Delaware Supreme Court Reverse Chancery Court Decision on Revlon Obligations

By Lisa Stark and Lauren Garraux

In C&J Energy Services, Inc. v. City of Miami General Employees’ and Sanitation Employees’ Retirement Trust, C.A. No. 655/657, 2014 (Del. Dec. 19, 2014) (Strine, C.J.), the Delaware Supreme Court reversed the Delaware Court of Chancery’s decision to (1) enjoin the stockholder vote on a merger between C&J Energy Services, Inc. (“C&J”) and a division (Nabors CPS) of Nabors Industries Ltd. (“Nabors”) for 30 days, and (2) require C&J to shop the company during the injunction period. The Chancery Court determined that the C&J board’s decision to forego actively shopping the company in favor of a passive, post-signing market check constituted a plausible breach of its Revlon obligations.  On appeal, the Delaware Supreme Court found that the Chancery Court erred by: (1) applying an improper standard for a preliminary injunction, (2) holding that a company must affirmatively shop itself under Revlon absent possessing “impeccable knowledge” of the market, and (3) issuing a mandatory injunction on a preliminary record.

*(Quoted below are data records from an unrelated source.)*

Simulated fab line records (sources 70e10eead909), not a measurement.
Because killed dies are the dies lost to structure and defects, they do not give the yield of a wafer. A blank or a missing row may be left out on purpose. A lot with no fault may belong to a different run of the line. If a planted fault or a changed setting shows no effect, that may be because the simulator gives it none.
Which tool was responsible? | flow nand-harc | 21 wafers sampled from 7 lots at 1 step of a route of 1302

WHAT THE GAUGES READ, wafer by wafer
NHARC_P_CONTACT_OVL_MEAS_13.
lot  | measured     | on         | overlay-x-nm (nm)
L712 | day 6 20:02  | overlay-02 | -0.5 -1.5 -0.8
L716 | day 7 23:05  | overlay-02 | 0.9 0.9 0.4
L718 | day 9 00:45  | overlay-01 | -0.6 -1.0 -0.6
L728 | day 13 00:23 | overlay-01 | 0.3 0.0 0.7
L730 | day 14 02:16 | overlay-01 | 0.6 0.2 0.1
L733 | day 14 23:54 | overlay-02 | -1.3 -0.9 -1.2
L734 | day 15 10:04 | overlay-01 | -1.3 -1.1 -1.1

This action arose from the proposed acquisition by C&J of a subsidiary of Nabors, which contained the assets of Nabors’ CPS division, for $2.86 billion.  To gain favorable tax treatment, Nabors will retain a majority interest (53%) in the entity surviving the merger (“New C&J”), and New C&J will be domiciled in Bermuda.  C&J’s stockholders will own the minority interest.  To mitigate the loss of control, a supermajority vote of New C&J’s stockholders will be required to effect major corporate actions.  In addition, C&J stockholders will have the right to (1) designate a majority of the members of New C&J’s board, and (2) receive the same pro rata consideration as Nabors in any subsequent sale of New C&J.  C&J’s current Chairman, CEO and chief negotiator, Joshua Comstock, also negotiated for the right to be New C&J’s CEO at a higher compensation level.

Before signing the deal with Nabors, C&J did not seek out other potential strategic partners.  However, recognizing that it was in the unusual position of being both the buyer of assets as well as a seller of control, the C&J board insisted on the corporate governance provisions discussed above which would remain in place for five years after closing.  C&J also negotiated for a fiduciary-out to the non-solicitation covenant in the parties’ merger agreement and a modest termination fee of 2.27% of the deal value.  In addition, although C&J’s CEO negotiated the deal, he kept the board well-informed throughout the sale process.

The plaintiffs argued that C&J’s board entered into a change of control transaction without conducting an active market check and without possessing the impeccable knowledge of the value of Nabors CPS that a single bidder strategy requires. The plaintiffs also argued that Mr. Comstock unduly influenced the independent C&J board majority while laboring under a conflict which prevented him from getting the best transaction price reasonably available.  The Chancery Court found that plaintiffs had met their evidentiary burden with respect to their Revlon claims and enjoined the stockholder vote on the deal for 30 days.  The Chancery Court also ordered C&J to shop the company during the injunction period.  The plaintiffs appealed.

On appeal, the Delaware Supreme Court found that the Chancery Court committed reversible error on three issues.  First, the Supreme Court found that the Chancery Court failed to apply the appropriate standard for issuance of a preliminary injunction which requires the plaintiffs to demonstrate: (1) a reasonable probability of success on the merits; (2) that they will suffer irreparable injury without an injunction; and (3) that the balance of the equities favors the injunction.  The Chancery Court erroneously articulated the first prong as requiring “a plausible showing of a likelihood of success on the merits.”

Second, the Supreme Court found that the Chancery Court erred in holding that Revlon required C&J’s board to conduct a pre-signing, market check unless the board possessed an “impeccable knowledge of the value of the company that it is selling”.  The Supreme Court held that a board may engage in a passive, post-signing market check in lieu of an active pre-signing market check if the merger agreement contains reasonable deal protection provision which afford a potential topping bidder a reasonable opportunity to make its bid and the target board the flexibility to eschew the original transaction in favor of a higher-value deal.  The Supreme Court also noted that the target stockholders must have the opportunity to accept or reject the deal on a fully-informed basis.

Finally, the Supreme Court found that the Chancery Court erred by entering an injunction which required a party to take affirmative action (as opposed to merely enjoining a party from doing something) without applying the correct procedural standard.  According to the Supreme Court, the Chancery Court could not require C&J to affirmatively shop the company for thirty days except after a trial on the merits unless the injunction was issued solely on undisputed facts.

C&J Energy Services, Inc. v. City of Miami General Employees’ and Sanitation Employees’ Retirement Trust, C.A. No. 655and657, 2014 (Del. Dec. 19, 2014) (Strine, C.J.)